CERTIORARI TO THE CIRCUIT COURT OF APPEALS FOR THE SIXTH CIRCUIT
Fuller, Harlan, Brewer, Brown, White, Peckham, McKenna, Holmes, Day
MR. JUSTICE HOLMES delivered the opinion of the court.
This is a petition against a receiver appointed in proceedings for the foreclosure of two railroad mortgages. The petitioner, in pursuance of a contract made on December 1, 1896, with the Columbus, Sandusky and Hocking Railroad Company, the mortgagor, delivered railroad ties to the value of $4,709.53 in May and on June 1, 2 and 3, 1897. The receiver was appointed on June 1, 1897. After his appointment there was found on hand a part of the above ties, to the value of $3,200, and these ties were used in the maintenance of the railroad as a going concern. The petitioner makes a claim on the body of the fund in the receiver's hands, for these and other necessary supplies furnished within six months, amounting in all to $6,804.49. The claim for the ties, at least, is admitted to have been "a necessary operating expense in keeping and using said railroad and preserving said property in a fit and safe condition as such." The petitioner waives a special claim against the receiver for $863.39 for the ties received June 2 and 3, but does claim a lien for $3,200 for ties on hand and not returned to him after the receiver's appointment, in case his whole claim is not allowed. The Circuit Court of Appeals affirmed a decree of the Circuit Court establishing this claim as a six months' claim, but denying the right to go against the body of the fund, whereupon a certiorari was allowed by this court. 109 Fed. Rep. 220. 124 Fed. Rep. 721.
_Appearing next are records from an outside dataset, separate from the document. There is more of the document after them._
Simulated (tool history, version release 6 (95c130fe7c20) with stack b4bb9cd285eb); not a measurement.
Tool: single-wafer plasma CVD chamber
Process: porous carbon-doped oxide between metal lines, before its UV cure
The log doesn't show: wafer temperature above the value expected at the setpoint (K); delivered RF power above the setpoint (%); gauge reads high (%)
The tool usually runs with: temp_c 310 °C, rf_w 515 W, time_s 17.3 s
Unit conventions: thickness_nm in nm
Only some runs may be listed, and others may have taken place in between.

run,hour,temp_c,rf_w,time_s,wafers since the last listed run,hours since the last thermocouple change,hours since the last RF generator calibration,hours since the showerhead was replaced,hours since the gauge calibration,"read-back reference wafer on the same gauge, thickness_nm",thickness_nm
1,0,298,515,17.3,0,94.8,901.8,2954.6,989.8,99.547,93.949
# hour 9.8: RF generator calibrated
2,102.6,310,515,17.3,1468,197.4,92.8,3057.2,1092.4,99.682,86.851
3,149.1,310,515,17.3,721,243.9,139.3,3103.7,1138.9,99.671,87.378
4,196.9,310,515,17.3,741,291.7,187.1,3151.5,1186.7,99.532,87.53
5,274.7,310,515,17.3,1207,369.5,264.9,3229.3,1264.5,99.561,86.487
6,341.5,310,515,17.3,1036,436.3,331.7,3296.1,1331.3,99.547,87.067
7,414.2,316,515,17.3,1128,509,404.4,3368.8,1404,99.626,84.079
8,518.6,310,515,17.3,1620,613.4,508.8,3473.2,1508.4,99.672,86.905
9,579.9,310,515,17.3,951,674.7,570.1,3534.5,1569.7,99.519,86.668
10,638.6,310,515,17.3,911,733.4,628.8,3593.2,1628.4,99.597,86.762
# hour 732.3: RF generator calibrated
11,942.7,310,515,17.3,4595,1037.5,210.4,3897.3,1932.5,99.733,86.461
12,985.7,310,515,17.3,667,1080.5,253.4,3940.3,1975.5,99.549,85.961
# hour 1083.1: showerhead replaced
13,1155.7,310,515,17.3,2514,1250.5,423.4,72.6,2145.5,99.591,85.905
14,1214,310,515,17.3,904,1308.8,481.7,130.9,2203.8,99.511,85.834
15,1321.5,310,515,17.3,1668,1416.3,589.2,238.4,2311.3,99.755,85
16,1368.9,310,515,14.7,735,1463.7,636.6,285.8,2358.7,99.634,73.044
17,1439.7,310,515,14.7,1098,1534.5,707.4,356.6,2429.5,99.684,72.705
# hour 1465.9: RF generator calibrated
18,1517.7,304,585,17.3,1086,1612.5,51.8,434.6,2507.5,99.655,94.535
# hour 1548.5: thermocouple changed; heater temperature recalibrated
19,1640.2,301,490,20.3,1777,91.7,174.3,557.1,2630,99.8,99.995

The case stands as one in which there has been no diversion of income by which the mortgagees have profited, or otherwise, and the main question is the general one, whether in such a case a claim for necessary supplies furnished within six months before the receiver was appointed, should be charged on the corpus of the fund. There are no special circumstances affecting the claim as a whole, and if it is charged on the corpus it can be only by laying down a general rule that such claims for supplies are entitled to precedence over a lien
expressly created by a mortgage recorded before the contracts for supplies were made. An impression that such a general rule was to be deduced from the decisions of this court led to an evidently unwilling application of it in New England R. Co. v. Carnegie Steel Co., 75 Fed. Rep. 54, 58, and perhaps in other cases. But we are of opinion, for reasons that need no further statement, Kneeland v. American Loan & Trust Co., 136 U.S. 89, 97, that the general rule is the other way, and has been recognized as being the other way by this court.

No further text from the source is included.